Factoring $x^4 + 12x^3 + 46x^2 + 59x + 18$

Question

How do I factorize the following? $$x^4 + 12x^3 + 46x^2 + 59x + 18$$

I've tried looking for a root by trial and error to no avail.

The answer is $$(x^2 + 5x + 2)(x^2 + 7x + 9)$$

Answer 1

There is an algorithm for factorizing quartic polynomials with rational coefficients.

The first step is to use the rational roots theorem to determine whether or not the polynomial has rational roots. Yours has none.
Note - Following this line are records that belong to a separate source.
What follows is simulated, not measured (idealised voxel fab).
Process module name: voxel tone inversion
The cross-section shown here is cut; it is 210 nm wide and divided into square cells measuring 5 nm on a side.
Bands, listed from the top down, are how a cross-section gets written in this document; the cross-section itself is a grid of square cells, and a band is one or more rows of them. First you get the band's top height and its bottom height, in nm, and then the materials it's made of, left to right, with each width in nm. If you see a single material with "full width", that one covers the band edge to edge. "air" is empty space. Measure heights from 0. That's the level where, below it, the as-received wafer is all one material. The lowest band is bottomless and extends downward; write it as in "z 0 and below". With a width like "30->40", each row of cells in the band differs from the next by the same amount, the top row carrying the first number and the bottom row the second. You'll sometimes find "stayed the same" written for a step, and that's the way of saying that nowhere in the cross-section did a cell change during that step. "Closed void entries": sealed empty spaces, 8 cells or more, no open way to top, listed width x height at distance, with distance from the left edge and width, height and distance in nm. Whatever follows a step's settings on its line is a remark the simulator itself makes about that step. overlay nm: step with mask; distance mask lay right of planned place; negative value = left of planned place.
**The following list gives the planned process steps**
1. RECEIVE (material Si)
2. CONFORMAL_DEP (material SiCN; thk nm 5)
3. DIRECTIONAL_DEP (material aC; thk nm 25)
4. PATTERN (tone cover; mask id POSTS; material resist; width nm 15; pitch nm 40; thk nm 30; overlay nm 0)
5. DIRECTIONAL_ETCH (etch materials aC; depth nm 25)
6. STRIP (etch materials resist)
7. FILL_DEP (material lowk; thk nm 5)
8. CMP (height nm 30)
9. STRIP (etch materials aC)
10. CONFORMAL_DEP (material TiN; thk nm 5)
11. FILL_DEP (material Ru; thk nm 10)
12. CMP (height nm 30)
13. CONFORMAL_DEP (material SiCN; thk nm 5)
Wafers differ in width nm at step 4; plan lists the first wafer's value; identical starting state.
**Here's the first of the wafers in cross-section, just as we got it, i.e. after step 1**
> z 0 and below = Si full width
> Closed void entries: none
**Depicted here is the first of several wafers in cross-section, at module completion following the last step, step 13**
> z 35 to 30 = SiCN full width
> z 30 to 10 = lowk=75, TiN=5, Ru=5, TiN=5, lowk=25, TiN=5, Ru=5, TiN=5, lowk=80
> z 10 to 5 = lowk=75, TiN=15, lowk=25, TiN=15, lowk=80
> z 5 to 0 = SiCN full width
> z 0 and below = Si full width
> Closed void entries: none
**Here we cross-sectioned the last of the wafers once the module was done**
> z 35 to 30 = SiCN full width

The second step is to replace your quartic by its reduced version: in your case it's$$q(x)=p(x-3)=x^4-8x^2-x+12.$$Now, let $r(x)$ be the resolvent cubic of $q(x)$, which is $y^3-16y^2+16y-1$. Does it have a rational root which happens to be the square of another rational number? Yes: $1(=1^2)$. Then it follows from what is described here that$$q(x)=\left(x^2-x-4\right) \left(x^2+x-3\right)$$and that therefore$$p(x)=r(x+3)=\left(x^2+5 x+2\right) \left(x^2+7 x+9\right)$$indeed.

Answer 2

There are quiet a few ways to do it.
First of all you can find the zeros of this polynomial by Ferrari's method. As you find it, you can surely factorize the polynomial.
Another way is to use Descartes' rule of sign which gives you a hint where the roots of the equation $f(x)=0$ lie.
Also if $f(\alpha).f(\beta)<0$ then you are quiet sure that at least one root of $f(x)=0$ lies between $\alpha$ and $\beta$. By trial and error method, you can find that root.

Answer 3

The first step is check for linear factors. By the rational roots theorem, the only possible rational roots are $\pm 1, \pm 3, \pm 9, \pm 2, \pm 6, \pm 18$. Once you have eliminated linear factors, the only possible factorization is as two quadratics.

With that out of the way, a good general technique to look for factorizations is to reduce mod n for various n. If $f(x)=p(x)q(x)$, then reducing mod n yields a factorization for $f(x) \pmod n$. If $n$ is bigger than any of the coefficients of $p, q,$ or $f$, then we can read off the actual factorization from the modular factorization.

To figure out what primes we might attempt to reduce modulo, let us compute $f(k)$ for small values of $k$, as a factor here will yield that $k$ is a root mod that factor.

Working mod 2, we have $f(x)=x^4+x=x(x+1)(x^2+x+1)$, the last factor being irreducible mod 2. Working mod 3, $f(x)=x^4+x^2-x=x(x+1)(x^2-x-1)$, the last term also being irreducible mod 3. Computing $f(k)$ for small values of $k$ and factoring to find primes such that $f(k)$ will have at least one linear factor, we see that $(x+8)$ will be a factor mod 13 and 17, and $(x-3)$ will b a factor mod 13. We get $f(x)\equiv (x-3)^3(x+8) \pmod{13}$ and $f(x)\equiv (x+3)(x-1)(x-6)^2 \pmod{17}$.

Thus, either $p(x)\equiv (x-3)^2 \pmod{13}$ and $q(x)\equiv (x-3)(x+8) \pmod{13}$ or vice versa. Similarly, $p(x)\equiv (x-6)^2,(x-6)(x-1),(x-6)(x+3)$, or $(x-1)(x+3)\pmod{17}.$

Just using the mod 13 and 17 information is enough to find the factors mod 221, which is enough to specify the factors entirely. The mod 2 and 3 information serves as a good double-check. There are still a few combinations to check, but it makes the problem tractable.

The advantage of this method is that when a factorization does NOT exist, this can potentially show that too, by narrowing down what the shape of the factorization would have to be, and getting contradictory information. For example, if you had $f(x)=x^5+15x^2+3$, then mod 3, this would either factor as $x(x^4)$ or $x^2(x^3)$, and since the constant term is not divisible by $9$, neither of these can happen. This particular case can be extended to Eisenstein's criterion, but the general idea is useful more broadly.